Just imagine if the Bears had beaten the Vikings on Sunday.
We wouldn’t be hollering that they lack intensity, focus or closing will. We wouldn’t be wondering why the head coach hasn’t been fired. We wouldn’t be thinking about the next ridiculous way they will lose a game.
We would be celebrating one of the greatest comeback victories in Bears history.
To remind you:
With the Bears down by 11 points in the final minute, rookie quarterback Caleb Williams completed a one-yard touchdown pass to Keenan Allen with 29 seconds left. He then threw a two-point conversion pass to DJ Moore. The Bears recovered the ensuing onside kick, and Cairo Santos kicked a 48-yard field goal to tie the score as time expired and send the game to overtime.
The comeback to tie was thrilling, improbable. Just the odds of recovering the onside kick at that point were one in 15.
The Bears even won the overtime coin toss when the Vikings’ C.J. Ham picked tails.
The script was written. A Disney movie! David slaying Goliath! Well, at least the lousy Bears beating a Vikings team that hasn’t been to the Super Bowl in 47 years and never has won one. Indeed, the Vikings’ odds of winning the Super Bowl this season, according to BetMGM.com, are +2,000.

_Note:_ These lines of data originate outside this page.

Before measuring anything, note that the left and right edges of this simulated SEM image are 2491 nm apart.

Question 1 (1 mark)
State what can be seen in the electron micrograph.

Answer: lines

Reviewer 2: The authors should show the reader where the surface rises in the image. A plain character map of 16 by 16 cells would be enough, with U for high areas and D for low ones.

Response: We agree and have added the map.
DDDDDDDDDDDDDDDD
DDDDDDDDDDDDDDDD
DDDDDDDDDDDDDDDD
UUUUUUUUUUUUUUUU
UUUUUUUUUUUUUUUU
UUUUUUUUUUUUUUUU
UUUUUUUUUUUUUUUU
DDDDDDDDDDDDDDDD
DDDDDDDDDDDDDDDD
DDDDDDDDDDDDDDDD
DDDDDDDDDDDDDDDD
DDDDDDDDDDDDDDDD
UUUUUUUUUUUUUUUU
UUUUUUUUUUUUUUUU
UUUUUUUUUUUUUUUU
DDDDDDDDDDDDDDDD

At any rate, a victory would have been a nice, heartwarming hug for an increasingly coldhearted Chicago fan base.
But almost on script — not the fantasy screenplay with Donald Duck and Pumbaa cheering — the Bears failed. All they had to do was score a touchdown on the first drive of overtime, and the game would have been over.
Of course, they didn’t. Williams scrambled for one yard, then was sacked for a loss of 12. Then the Bears got an indefensible delay-of-game penalty. Now it was third-and-26.
Right there, you had to stop and marvel at whatever it is that makes the Bears the Bears. After two downs and a penalty — on maybe the most critical series of the game — they had managed to go backward 16 yards.
Your mind reeled. You hallucinated. You watched coach Matt Eberflus on the sideline with his trim goatee and hip hairstyle. You watched him remain expressionless. Anybody home?
You watched it all and felt that ageless, impotent fury building inside you like too many jalapenos on a late-night burrito. All Bears fans could think, channeling Olympic figure skater Nancy Kerrigan after she was whacked on the knee by a creep named Shane Stant, was: ‘‘Why? Why? Why?’’
Well, of course, it’s because you’re a Bears fan. Likely born here or moved here or somehow feel a bond with this hapless franchise. You have known misery without relief. I’m sorry. I am.
I mentioned the Vikings’ Super Bowl failure. The Bears themselves haven’t been to a Super Bowl in 18 years and haven’t won one in 39 years. Anyway, if the Bears had beaten the Vikings, we’d be giddy. Simple, little things mean all.
We’d be recalling that astounding game against the Browns on Nov. 4, 2001, when the Bears made up 14 points in the final 28 seconds to tie and won when safety Mike Brown intercepted a pass by Tim Couch in overtime and ran it back for a touchdown.
What good does it do to get close and lose? That’s the philosophical question. Optimists will say it shows how near you are to greatness. Pessimists will say it’s because you know how to lose. Realists will shrug and say you’re bad until you prove you’re not.
Chicago fans are gaga over Williams’ pretty good game. Nobody here seemed to notice that Vikings journeyman Sam Darnold outplayed him. Both threw for more than 300 yards and two touchdowns, and Williams passer rating was a very nice 103.1.
But Darnold, playing with his fourth team in seven years, had a rating of 116.1. Did anybody notice this former Jets failure had six consecutive completions, plus a run for seven yards, in overtime to set up the game-winning field goal?
Nah. The announcers sure didn’t notice. But unbiased observers likely did. Vikings coach Kevin O’Connell did.
‘‘Show me somebody who had a better game at the quarterback position,’’ he said.
So what we have here in Chicago is what could have been. What never is. Moral victories. The fantasy of success. Wait till next year. It’s coming. Year after year.
Little things will win you games. And little things just happen to escape the Bears.